The goal with py-crawler is to efficiently gather meaningful information from desired sources to enable better information correlation, analysis, and faster querying for specific information when needed. By collecting the content of articles from various sources and feeds, py-crawler can then use natural language processing (NLP) to find related articles, even if those relations are subtle. This results in better information correlation across platforms and increases the general scope of information gathering. Additionally, py-crawler can use pre-saved data to answer queries from users looking for specific information. With its index, py-crawler can search for queried terms and tell the user where to look for more information, as well as provide more related sources of information by using NLP and other methods.
Py-crawler started as a project to provide better correlation among analysts and researchers looking for information on specific topics and from the same sources, and to automate the grunt work of parsing through articles for information.

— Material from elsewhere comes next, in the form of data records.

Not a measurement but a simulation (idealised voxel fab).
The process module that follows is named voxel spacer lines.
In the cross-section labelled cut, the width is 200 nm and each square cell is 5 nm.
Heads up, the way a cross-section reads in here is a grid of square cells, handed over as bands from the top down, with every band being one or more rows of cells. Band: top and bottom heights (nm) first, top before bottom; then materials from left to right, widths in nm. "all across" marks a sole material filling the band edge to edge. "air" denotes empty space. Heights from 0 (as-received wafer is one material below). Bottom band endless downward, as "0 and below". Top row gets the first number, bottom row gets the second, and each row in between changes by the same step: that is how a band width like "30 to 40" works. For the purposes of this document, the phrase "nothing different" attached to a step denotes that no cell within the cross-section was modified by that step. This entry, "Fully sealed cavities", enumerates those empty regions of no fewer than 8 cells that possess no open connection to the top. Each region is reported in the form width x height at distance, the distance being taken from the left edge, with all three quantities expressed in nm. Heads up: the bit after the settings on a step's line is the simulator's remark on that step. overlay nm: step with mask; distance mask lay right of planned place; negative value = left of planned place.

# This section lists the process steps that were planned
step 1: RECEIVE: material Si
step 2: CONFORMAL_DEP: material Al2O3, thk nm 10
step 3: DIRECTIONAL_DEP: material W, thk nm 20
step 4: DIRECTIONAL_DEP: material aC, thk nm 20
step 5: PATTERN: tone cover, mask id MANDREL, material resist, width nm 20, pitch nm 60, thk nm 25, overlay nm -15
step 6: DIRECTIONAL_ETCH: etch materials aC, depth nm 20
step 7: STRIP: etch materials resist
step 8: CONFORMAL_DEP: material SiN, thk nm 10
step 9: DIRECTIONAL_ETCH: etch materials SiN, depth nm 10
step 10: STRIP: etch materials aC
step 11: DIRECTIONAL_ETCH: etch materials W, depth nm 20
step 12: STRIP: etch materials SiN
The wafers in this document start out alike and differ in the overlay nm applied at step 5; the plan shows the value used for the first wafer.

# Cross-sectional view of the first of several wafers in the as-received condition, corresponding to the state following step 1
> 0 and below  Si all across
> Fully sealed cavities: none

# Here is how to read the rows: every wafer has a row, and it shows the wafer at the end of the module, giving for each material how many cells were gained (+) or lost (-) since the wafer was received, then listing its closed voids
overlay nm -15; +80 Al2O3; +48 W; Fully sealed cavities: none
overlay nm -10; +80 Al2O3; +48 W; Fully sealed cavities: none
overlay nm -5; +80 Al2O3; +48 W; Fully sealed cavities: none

The initial crawling phase gathers general information about articles from the feeds defined in feeds.json. From there, the crawler visits each of the articles from the feeds to get the raw content, as well as any links off that page to potentially related articles. Notably, (at this time) the crawler does not go further than 1 level deep, i.e. it only visits and gets content from articles directly off the original RSS feed; although it gets outbound links from these articles, these links are to provide the user with quick access to related resources on the topic queried.
For each article visited, after getting the outbound links, the crawler tokenizes the raw content and adds the respective data to the index (more information on the index can be found in the README of the data folder). Importantly, the crawler also saves the non-tokenized raw content to the data/raw_contents/ directory, since the vast majority of NLP models consider the location of a word in a document, not just the frequency, and thus require the raw content with the word placements preserved.
To improve efficiency at runtime, the crawler stores additional information in the other files in the data/ directory. the README in the data/ directory contains more details on these files and their purposes.
py-crawler
|-- crawler/
| |-- crawler_exceptions.py
| |-- Crawler.py
|-- config/
| |-- feeds.json
| |-- Paths.py
|-- data/
| |-- article_contents/
| | |-- feed1/
| | | |-- 0.txt
| | | |-- ...
| | |-- ...
| |-- jsons/
| | |-- index.json
| | |-- articles.json
| | |-- index.json
| | |-- seen_article_links.json
| |-- README.md
|-- data_analysis/
| |-- Analyzer.py
| |-- Indexer.py
|-- rss_feed/
| |-- feeds.json
| |-- RSS.py
|-- README.md
|-- requirements.txt
|-- testing.ipynb
The NLTK stopwords package is required for the stemming portion of tokenization. To install:
#!/usr/bin/env python3
import nltk
import ssl
try:
_create_unverified_https_context = ssl._create_unverified_context
except AttributeError:
pass
else:
ssl._create_default_https_context = _create_unverified_https_context
nltk.download('stopwords')
A complete list of the required python packages can be found in requirements.txt. These packages can be installed in a virtual env automatically (depending on environment), or they can be installed via pip:
pip install -r requirements.txt
OR
pip install [package_name]
OR
python3 pip install [package_name]
The pip command is dependent on your environment and may vary.